Comparing two string variables

Monica Muller

Join Date: Jul 2014

Posts: 226
#1

Comparing two string variables

12 Jul 2016, 12:03

Hi,
I was wondering if there is a command in Stata I can use to compare two strings. For example in two different variables I have words "prog" and "program". Is there a way to create a new variable that compares these two and tells me numerically how similar these two are? For example, a command that calculates the percentage of similarity between each pair of observations in two string variables.

Thanks
Tags: None

Nick Cox

Join Date: Mar 2014
Posts: 35724

12 Jul 2016, 12:27

Code:

. ssc describe strdist

---------------------------------------------------------------------------------------------
package strdist from http://fmwww.bc.edu/repec/bocode/s
---------------------------------------------------------------------------------------------

TITLE
      'STRDIST': module to calculate the Levenshtein distance, or edit distance, between stri
> ngs

DESCRIPTION/AUTHOR(S)
      
       strdist calculates the Levenshtein distance, or edit distance,
      between strings. It is implemented in Mata, and does not require
      a C plugin.
      
      KW: edit distance
      KW: Levenshtein distance
      KW: string comparison
      KW: data management
      
      Requires: Stata version 10
      
      Distribution-Date: 20121111
      
      Author: Michael Barker, Georgetown University
      Support: email [email protected]
      

INSTALLATION FILES                              (type net install strdist)
      strdist.ado
      strdist.sthlp
---------------------------------------------------------------------------------------------
(type -ssc install strdist- to install)

Comment

Monica Muller

Join Date: Jul 2014

Posts: 226
#3

12 Jul 2016, 13:11

Thank you very much Nick,

I tried to use the command but unfortunately it does not allow for weights.
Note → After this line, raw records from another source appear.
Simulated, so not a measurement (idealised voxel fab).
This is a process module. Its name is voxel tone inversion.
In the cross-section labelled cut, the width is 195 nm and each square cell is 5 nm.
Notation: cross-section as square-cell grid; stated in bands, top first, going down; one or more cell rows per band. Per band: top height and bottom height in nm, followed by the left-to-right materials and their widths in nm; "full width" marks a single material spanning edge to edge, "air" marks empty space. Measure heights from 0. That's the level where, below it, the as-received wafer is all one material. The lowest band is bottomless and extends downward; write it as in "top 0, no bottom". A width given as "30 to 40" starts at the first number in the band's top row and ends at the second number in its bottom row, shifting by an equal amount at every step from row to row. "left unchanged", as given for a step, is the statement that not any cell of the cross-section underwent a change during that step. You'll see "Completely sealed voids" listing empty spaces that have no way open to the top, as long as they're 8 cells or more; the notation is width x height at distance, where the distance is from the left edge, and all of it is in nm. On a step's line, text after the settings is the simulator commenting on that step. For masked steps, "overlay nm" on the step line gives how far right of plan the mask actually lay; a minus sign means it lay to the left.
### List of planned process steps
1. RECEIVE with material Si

I have a wide data that has names and previous employers. Some people have same names but they are different people. I want to check that by comparing their previous employers, but they have typos and have typed the names of the employers slightly differently. So, direct comparison didn't help me. The following code is what I used but I received the error that "weights not allowed". Do you have an alternative suggestion? Thanks so much.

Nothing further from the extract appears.